The President’s Council of Advisors on Policy and Technology wants the Obama administration to get aggressive about making more spectrum available for commercial use. It’s not only advising the government double to 1000 MHz the amount of federal spectrum being targeted for new mobile and wireless networks, but also to make a good portion of those airwaves shared.
Such a policy would allow federal agencies to keep using their airwaves, divvying up access at different times and places to commercial users. It’s an ambitious proposal, but it’s one carriers aren’t going to like very much. Carrier trade group CTIA has already expressed skepticism that the National Telecommunications and Information Administration’s proposal for shared spectrum would work. PCAST’s recommendations are far more sweeping. From the report, which you can find here (pdf):
In just two years, the astonishing growth of mobile information technology–exemplified by smartphones, tablets, and many other devices–has only made the demands on access to spectrum more urgent. This report by the President’s Council of Advisors on Science and Technology (PCAST) responds to the challenges and opportunities that have arisen since your earlier Memorandum was issued. It concludes that the traditional practice of clearing government-held spectrum of Federal users and auctioning it for commercial use is not sustainable. In light of changes made possible by modern technology, we recommend that you issue a new Memorandum that states it is the policy of the U.S. government to share underutilized spectrum to the maximum extent consistent with the Federal mission, and requires the Secretary of Commerce to identify 1,000 MHz of Federal spectrum in which to implement shared-use spectrum pilot projects.
The clearing of government spectrum the report refers to is the old practice of removing incumbent government agencies from spectrum and then selling it in blocks to the highest bidding carrier, giving them exclusive rights to use it. Those auctions put billions upon billions of dollars in government coffers, so PCAST’s proposal won’t just encounter opposition for the mobile industry, but also from politicians.
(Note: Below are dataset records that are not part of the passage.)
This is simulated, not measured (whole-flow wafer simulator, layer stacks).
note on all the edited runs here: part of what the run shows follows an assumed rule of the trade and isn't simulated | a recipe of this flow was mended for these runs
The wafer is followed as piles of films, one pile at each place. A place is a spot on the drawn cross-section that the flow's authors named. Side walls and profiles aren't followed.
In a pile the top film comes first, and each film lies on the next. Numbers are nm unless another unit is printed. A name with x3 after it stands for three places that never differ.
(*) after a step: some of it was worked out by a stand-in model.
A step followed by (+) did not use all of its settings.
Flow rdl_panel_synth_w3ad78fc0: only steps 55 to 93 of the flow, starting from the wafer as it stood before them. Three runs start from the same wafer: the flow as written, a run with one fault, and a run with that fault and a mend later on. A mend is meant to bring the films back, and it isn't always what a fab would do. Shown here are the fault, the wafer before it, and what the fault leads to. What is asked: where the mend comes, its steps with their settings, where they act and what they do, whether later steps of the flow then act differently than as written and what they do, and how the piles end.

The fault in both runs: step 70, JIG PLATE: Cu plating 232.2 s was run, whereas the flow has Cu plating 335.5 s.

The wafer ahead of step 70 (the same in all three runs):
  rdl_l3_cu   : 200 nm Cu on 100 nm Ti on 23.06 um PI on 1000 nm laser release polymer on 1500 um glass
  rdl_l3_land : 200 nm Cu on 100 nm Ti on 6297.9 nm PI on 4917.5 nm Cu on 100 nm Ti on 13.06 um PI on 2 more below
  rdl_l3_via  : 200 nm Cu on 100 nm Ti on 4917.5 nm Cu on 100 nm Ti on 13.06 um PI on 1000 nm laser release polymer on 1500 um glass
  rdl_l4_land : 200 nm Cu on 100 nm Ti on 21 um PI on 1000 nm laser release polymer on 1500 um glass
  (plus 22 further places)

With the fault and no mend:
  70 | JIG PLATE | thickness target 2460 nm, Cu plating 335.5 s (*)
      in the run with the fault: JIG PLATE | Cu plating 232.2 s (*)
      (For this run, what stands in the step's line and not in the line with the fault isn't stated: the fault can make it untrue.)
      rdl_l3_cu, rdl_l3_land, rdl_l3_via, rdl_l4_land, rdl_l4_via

Sharing could take the form of unlicensed airwaves such as those used by Wi-Fi or the proposed TV white spaces spectrum, or it could sold to operators as semi-exclusives licenses, allowing them sole access to the frequencies when and where government systems are offline. The former would raise no money, and the latter would raise only a fraction of the revenue of a full-bore auction.
It’s a bold and enlightened plan from the council, which in addition to many academics includes Google chairman Eric Schmidt and Microsoft chief research and strategy officer Craig Mundie. But it’s also going to be a tough sell to both the wireless industry and Congress.